At first glance Lootera comes across as a pretty good film; not a brilliant film, but an acceptable entertainer that tries to do something different. I must also confess that I was a little exited about Lootera because Vikramaditya Motwane’s Udaan still remains one of the very few movies that I recommend everyone to watch.
The problem with Lootera arises as soon as you start to look beyond the nostalgic 1950s it portrays rather beautifully. The more you think about the film, the more you realize that it lacks originality and there really isn’t much to keep your attention during the two and half hour running time.

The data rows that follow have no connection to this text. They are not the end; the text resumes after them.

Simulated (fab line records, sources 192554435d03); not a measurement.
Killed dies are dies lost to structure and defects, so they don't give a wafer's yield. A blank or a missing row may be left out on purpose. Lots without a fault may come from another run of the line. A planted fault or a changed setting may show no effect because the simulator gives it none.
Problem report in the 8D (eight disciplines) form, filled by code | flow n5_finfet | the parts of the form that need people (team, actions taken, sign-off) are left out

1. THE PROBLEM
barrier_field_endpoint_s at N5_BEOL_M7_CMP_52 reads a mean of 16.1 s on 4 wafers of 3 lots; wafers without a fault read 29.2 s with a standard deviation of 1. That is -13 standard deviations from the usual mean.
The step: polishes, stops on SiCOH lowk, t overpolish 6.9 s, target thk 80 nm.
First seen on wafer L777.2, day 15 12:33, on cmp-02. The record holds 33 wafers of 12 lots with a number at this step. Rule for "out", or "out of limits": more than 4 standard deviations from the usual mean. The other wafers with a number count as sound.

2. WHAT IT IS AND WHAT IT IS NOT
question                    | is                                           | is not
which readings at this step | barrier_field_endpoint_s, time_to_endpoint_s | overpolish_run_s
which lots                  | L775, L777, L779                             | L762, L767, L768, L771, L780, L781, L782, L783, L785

The story which takes place over two years is about the blossoming love between a conman named Varun Srivastav played by a demure Ranveer Singh and Pakhi Roychoudhary, played by Sonakshi Sinha, the only daughter of one of the last few remaining landlords in independent India. How certain circumstances and events make the two lovers fall apart and reunite later is what forms the crux of the film.
In a nutshell the film doesn’t sound that bad at all, but unfortunately by the end of it the only thing Lootera manages to steal is your time and hard earned money, and here is why;
The Romantic Couple – One of the most unfortunate aspects of the film is that the chemistry between Ranveer and Sonakshi is lacklustre. While they are modern enough to sleep with each other before marriage, there just never really is any passion between the two even till the very end. It’s almost like the director wants to show some form of pure love that defies logic, but doesn’t really go all the way to showcase it in its full grandeur. Okay he does in his final “copied” act, but to me even that didn’t have any real tenacity.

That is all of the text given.